Archive for the ‘Cemeteries’ Category

And just where have you been, young lady? Your mother and I have been worried sick about you.


Mea Culpa, Gentle Reader. I have been missing from your computer screen for two weeks now and I am darned sorry about that. There is a simple explanation involving Harley-Davidsons, international border crossings and a warehouse full of stolen tequila, but I am not at liberty to go into details. My sharing might impact the state of US-Bulgarian relations. As it is, there’s a lot of scrambling right now regarding that unfortunate near-fatal… 

At any rate, let’s just say that I have been busier than I normally am at this time of the year.

Here’s my “official” cover story–wink, wink:

From time to time, home owners take a look around and think “Holy Mother of Pearl! What’s happening here? The paint is peeling on the garage door, the front door has faded from cranberry red to dusty rose and it just might be that we are not actually living in a permanently crepuscular world. Perhaps the windows are so foul both in and out that the light of day no longer penetrates.”

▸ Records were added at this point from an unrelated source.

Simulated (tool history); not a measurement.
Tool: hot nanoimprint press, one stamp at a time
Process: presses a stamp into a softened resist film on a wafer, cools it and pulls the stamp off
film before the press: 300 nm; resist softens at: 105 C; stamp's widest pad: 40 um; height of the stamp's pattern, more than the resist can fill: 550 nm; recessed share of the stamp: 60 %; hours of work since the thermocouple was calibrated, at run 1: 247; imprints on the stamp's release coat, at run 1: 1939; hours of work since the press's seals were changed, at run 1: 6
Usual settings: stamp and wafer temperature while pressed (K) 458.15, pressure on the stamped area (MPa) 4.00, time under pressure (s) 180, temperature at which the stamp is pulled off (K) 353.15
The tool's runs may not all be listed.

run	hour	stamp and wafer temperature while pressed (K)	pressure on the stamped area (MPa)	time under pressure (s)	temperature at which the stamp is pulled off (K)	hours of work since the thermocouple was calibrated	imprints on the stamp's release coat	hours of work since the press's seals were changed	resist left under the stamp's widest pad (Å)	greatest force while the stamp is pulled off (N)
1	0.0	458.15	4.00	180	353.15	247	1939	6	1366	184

Here is the horrible catch-22, snake-eating-its-tail consequence of setting out to fix those little things: righting one wrong only serves to shine a spotlight on the next problem.

And before you know it, there’s a line of paint-spattered dominoes falling as far as the eye can see.

That little spasm of clean-up, fix-up, paint-up has safely passed and my Wabi Sabi life should be returning to normal soon…right after a short totally cool and exciting mid-week trip to Rhinelander that I will tell you about tomorrow.

(Art show! Art show!)


Continuing a look at the statuary in Pere Lachaise cemetery. (Eleven images)

While there were traditional angels and generic statues-of-sadness everywhere, there were also busts of people as they had been in life. These were easily my favorites.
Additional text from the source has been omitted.